Nasheb Ismaily is a seasoned big data and cloud software engineer. He currently works for Cloudera as a senior solutions engineer.
As federal agencies grapple with increasing demands to meet the government’s Federal Data Strategy and various data privacy and security regulations, the need for data transparency and traceability has taken on greater importance.
The patchwork of traditional agency systems and applications, however, is no longer up to the task to provide the transparency and traceability around data that agencies require today.
Given the detailed data-handling and compliance requirements of GDPR, GLBA, HIPAA, PIPEDA and CCPA, agencies and the organizations they work with need a comprehensive solution to help them understand and document how data is gathered, manipulated and enriched across an increasingly distributed environment.
Additionally, agencies must also manage an increasing amount of data being generated at the edge. While in the past, data from sensors streamed into the cloud to get processed, today there just isn’t enough bandwidth for this to work.
When those concerns are taken together with the intensifying demands to protect government data, federal agencies need to consider a more modern data management solution that can fit the current and future needs of their enterprise operations.
Rising to the challenge of integrating data
Today, many agencies contend that their custom-built point solutions are still suited to manage their data. The challenge they tend to create is an inability to track the overall flow of data. That not only limits agencies from tracing data provenance, but in case of a breach it becomes more difficult, if not impossible, to review what vulnerabilities led to the breach.
The greater the number of point solutions that information must travel through, the greater the chances that end-to-end tracing details will break down.
That’s where an integrated data management platform, which captures data from the edge and tracks its progress through the entire pipeline, can make a huge difference. It can trace how data came into the organization, who manipulated it, how it was enriched or how it was changed, no matter which cloud or server it resides on.
Modern data management platforms also have an advantage over point solutions in being to manage data throughout its lifecycle, including the ability to:
- Collect data as it streams across the enterprise.
- Enrich data by cleaning and structuring it, making it easier to analyze.
- Report data and generate meaningful visualizations.
- Serve data using operational databases.
- Make predictions with the data using machine learning and AI applications.

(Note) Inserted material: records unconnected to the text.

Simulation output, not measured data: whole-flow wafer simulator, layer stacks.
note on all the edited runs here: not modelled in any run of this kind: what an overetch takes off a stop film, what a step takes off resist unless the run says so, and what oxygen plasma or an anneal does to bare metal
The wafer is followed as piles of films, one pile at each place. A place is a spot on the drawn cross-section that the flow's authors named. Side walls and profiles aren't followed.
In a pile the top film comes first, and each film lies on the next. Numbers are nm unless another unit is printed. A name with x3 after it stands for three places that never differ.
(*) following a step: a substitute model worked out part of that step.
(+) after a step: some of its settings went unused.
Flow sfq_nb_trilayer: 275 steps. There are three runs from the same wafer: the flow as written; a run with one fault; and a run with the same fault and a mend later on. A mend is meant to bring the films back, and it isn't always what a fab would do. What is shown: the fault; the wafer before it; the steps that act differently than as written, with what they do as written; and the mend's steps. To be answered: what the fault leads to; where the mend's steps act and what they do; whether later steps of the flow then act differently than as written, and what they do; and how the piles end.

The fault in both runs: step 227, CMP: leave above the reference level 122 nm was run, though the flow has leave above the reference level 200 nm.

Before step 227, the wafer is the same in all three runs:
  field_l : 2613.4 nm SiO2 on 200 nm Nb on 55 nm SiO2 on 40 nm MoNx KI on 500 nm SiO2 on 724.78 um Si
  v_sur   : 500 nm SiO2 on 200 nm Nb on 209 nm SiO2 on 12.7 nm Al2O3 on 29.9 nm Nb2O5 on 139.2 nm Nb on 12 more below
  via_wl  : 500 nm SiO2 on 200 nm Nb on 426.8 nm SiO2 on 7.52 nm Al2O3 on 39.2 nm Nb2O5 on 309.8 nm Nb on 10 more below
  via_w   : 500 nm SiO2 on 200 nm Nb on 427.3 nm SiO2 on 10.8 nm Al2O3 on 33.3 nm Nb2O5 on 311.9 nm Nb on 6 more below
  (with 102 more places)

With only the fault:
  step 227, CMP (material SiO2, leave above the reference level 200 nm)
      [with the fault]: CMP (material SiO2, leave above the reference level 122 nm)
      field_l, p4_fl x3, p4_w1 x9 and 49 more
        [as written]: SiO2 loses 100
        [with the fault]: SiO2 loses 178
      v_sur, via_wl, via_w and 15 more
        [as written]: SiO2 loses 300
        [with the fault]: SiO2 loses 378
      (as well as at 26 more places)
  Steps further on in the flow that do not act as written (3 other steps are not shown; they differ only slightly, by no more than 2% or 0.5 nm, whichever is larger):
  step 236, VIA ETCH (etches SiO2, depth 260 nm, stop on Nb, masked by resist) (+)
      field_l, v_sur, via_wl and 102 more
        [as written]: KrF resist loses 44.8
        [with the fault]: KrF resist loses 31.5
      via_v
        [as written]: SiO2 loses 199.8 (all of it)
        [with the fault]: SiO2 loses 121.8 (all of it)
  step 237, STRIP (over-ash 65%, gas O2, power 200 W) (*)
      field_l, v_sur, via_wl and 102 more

Underlying those capabilities is the ability to standardize and centralize data policies, security, governance and metadata and empowers agency leaders to get better insights something more.
Prescriptive analytics to course-correct
A lot of people are familiar with the notion of predictive analytics. Aided by machine learning and artificial intelligence technology, organizations can use data insights to predict probable outcomes. However, with the scale and velocity of today’s information demands, organizations need the ability to do more than to predict outcomes; they need to invoke responses automatically.
There aren’t enough skilled workers or hours in the day to monitor activity on the growing number of edge devices — or keep up with the pace of cyberthreats. That’s why platforms like those offered by Cloudera are increasingly needed to help enterprise leaders operationalize prescriptive analytics into corrective action.
Agencies are already familiar with variations of that in the cybersecurity space: If an intrusion occurs on a certain network, port, or device, an AI bot can automatically detect it and shut down traffic. And that kind of response can work in a variety of other circumstances across the enterprises, to better support employees and serve the public.
Cloudera’s DataFlow (CDF) technology enables this kind of actionable intelligence by solving several key challenges relating to the data, real-time insights, operations efficiency and security.
CDF is able to handle high volumes of data arriving with multiple different types of formats and a diverse set of protocols by leveraging NiFi. This technology, also called “Niagara Files”, was previously in development and used at scale within the NSA. It was made available to the Apache Software Foundation through the NSA Technology Transfer Program (TTP) and we are using it today for all types of data movement, enrichment and transformation.
In terms of real-time insights, the need for analyzing streaming data in real time and the ability to respond back to opportunities and anomalies is extremely important and that’s exactly where analytics come in. However, analytics cannot be hindsight. Predictive and prescriptive analytics take the data that is being streamed in, predict what’s going to happen, and prescribe what kind of corrective actions need to be taken. Cloudera enables this kind of actionable intelligence through our streaming analytics technologies which include Spark Streaming, Kafka Streams and Flink.
From an operations perspective, the lack of visibility into end-to-end streaming data flows, the inability to troubleshoot bottlenecks, and the need for understanding who’s consuming what type of data and who’s being the bottleneck are all examples of usability challenges that enterprises face. Cloudera solves these challenges and enables operational efficiency by providing analytic experiences across the entire streaming data lifecycle.
Finally, the comprehensive nature of CDF is managed, governed, and secured by Cloudera’s Shared Data Experience (SDX) allows organizations to trace its data in real time, from the edge all the way to AI.